Lectures on the Single Tax

Anna George de Mille



[Reprinted from Land and Freedom, March-April, 1931]


You have asked me to tell you of my recent lecturing experiences in the colleges. They are not only encouraging but inspiring.

I went into the thing with fear and trembling quite scared, in fact, of the scholastic atmosphere; but it proved so pleasant that I am happy in it.

I have only been at work a few weeks. I had become almost desperate over the unemployment situation. It seemed to me that we Single Taxers should be shouting from the housetops, and yet we are apparently doing little to make the great masses of groping, fumbling humans see the way out of this evil economic muddle. I felt as though I'd have to climb on an apple box and shriek to the multitude our solution of this problem. Instead, I offered my services to the Schalkenbach Foundation, and accordingly Mr. Walter Fairchild and Miss Antoinette Kaufmann arranged with Prof. Broadus Mitchell, of Johns Hopkins; Professors S. C. Mitchell and H. H. Seay, of the University of Richmond, and Prof. A. G. Taylor, of the College of William and Mary, for me to talk to their classes in economics.

The following week at Columbia University I spoke to the classes of Dr. George S. Mitchell and Dr. A. F. Cutler.

Later I went back to Baltimore, where, under the auspices of the Dean, Dr. Elinor Pancoast, I talked to her groups; following next day at Rutgers, where I was sponsored by Dr. Thos. W. Holland. I am booked by Prof. Raymond C. Moley to speak on March 31st, at Barnard, to some ninety-five students.

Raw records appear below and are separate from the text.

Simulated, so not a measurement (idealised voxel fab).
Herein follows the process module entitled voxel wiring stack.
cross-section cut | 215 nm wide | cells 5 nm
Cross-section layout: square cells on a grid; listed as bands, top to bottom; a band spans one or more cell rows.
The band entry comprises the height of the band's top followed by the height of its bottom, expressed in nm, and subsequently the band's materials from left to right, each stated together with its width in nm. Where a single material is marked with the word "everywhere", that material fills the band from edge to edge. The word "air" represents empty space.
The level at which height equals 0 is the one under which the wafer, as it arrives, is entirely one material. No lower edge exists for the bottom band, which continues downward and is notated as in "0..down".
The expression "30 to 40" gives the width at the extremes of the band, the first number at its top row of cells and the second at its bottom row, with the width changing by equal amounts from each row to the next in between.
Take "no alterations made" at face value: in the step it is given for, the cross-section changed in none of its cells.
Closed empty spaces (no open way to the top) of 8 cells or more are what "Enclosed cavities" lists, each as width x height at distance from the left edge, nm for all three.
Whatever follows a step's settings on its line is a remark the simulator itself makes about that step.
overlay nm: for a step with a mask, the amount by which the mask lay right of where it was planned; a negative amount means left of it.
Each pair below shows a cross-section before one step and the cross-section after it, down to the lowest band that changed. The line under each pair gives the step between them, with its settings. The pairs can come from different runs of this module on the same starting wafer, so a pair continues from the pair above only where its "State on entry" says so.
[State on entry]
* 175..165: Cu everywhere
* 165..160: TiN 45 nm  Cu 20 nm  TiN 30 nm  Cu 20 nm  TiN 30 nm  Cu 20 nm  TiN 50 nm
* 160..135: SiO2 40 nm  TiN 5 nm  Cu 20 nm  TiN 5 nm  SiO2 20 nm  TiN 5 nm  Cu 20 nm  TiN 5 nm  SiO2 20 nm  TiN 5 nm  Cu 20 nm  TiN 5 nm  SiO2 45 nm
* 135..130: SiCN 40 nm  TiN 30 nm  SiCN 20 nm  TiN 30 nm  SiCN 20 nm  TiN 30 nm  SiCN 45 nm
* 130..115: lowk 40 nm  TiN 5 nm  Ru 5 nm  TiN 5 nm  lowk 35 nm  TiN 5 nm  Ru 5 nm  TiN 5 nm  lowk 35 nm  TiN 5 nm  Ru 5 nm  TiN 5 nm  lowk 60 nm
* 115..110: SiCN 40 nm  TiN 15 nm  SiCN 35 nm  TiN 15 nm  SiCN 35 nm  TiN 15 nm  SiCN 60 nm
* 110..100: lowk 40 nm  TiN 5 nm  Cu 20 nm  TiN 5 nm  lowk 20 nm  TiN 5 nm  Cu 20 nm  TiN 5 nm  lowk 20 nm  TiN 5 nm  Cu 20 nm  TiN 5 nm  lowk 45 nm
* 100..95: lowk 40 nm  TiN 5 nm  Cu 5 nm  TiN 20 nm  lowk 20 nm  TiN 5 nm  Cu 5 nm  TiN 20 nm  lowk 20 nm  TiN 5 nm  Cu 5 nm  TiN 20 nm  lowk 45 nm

I lecture for at least fifty minutes and sometimes as long as an hour and a quarter. I give straight, unadulterated Single Tax. If they ask it, I give a brief biographical sketch of Henry George, but always I give his message first, for that is as he would have it.

Everywhere I have been the professors have been more than courteous; they have been graciously hospitable, usually doing the honors of their campus. Their interest in my subject is intensely gratifying to me. And the students, too, seem interested. Out of the nearly six hundred I have talked to as far as I could perceive (and having been a mother for some years I possess a roving and far-seeing eye) only one youth consistently drew pictures in his note book and only one smirked and squirmed, and only two went to sleep. Rather a fine record when one considers how weary the poor children must get, being, as the old lady said, "teached and torched" all day long!

The most complimentary audience of all was the one at the University of Richmond. My lecture was held at the noon hour and the attendance was not compulsory, yet so many students crowded into the big room that seats gave out, boys perched on window sills and stood along the sides of the long walls, and some twenty in the corridor, where no supervising, professorial glance could reach them, stood through my hour's talk. They could so easily have cut and run. I do not know whether to attribute this attention on their part to Southern chivalry or to a real interest in our cause. I prefer to think the latter.

Certainly it is gratifying to know that the young idea is "getting on the job," and I am more than ever enthused over the prize essay contest scheme. It costs $200 to hold a contest in a college, and it means that from twenty to perhaps more than a hundred students, as the case may be, are actively striving to understand this philosophy and economic reform of ours striving to understand it well enough to write about it. I wish I knew some way of enthusing Single Taxers to donate funds to the Annie C. George Prize Essay Fund to help in this great work. Certainly doubters would see the far-reaching effect of it if they had but a little of my recent experience with the college student.

Certainly they would feel, as I now do, more optimistic concerning the future of these our United States.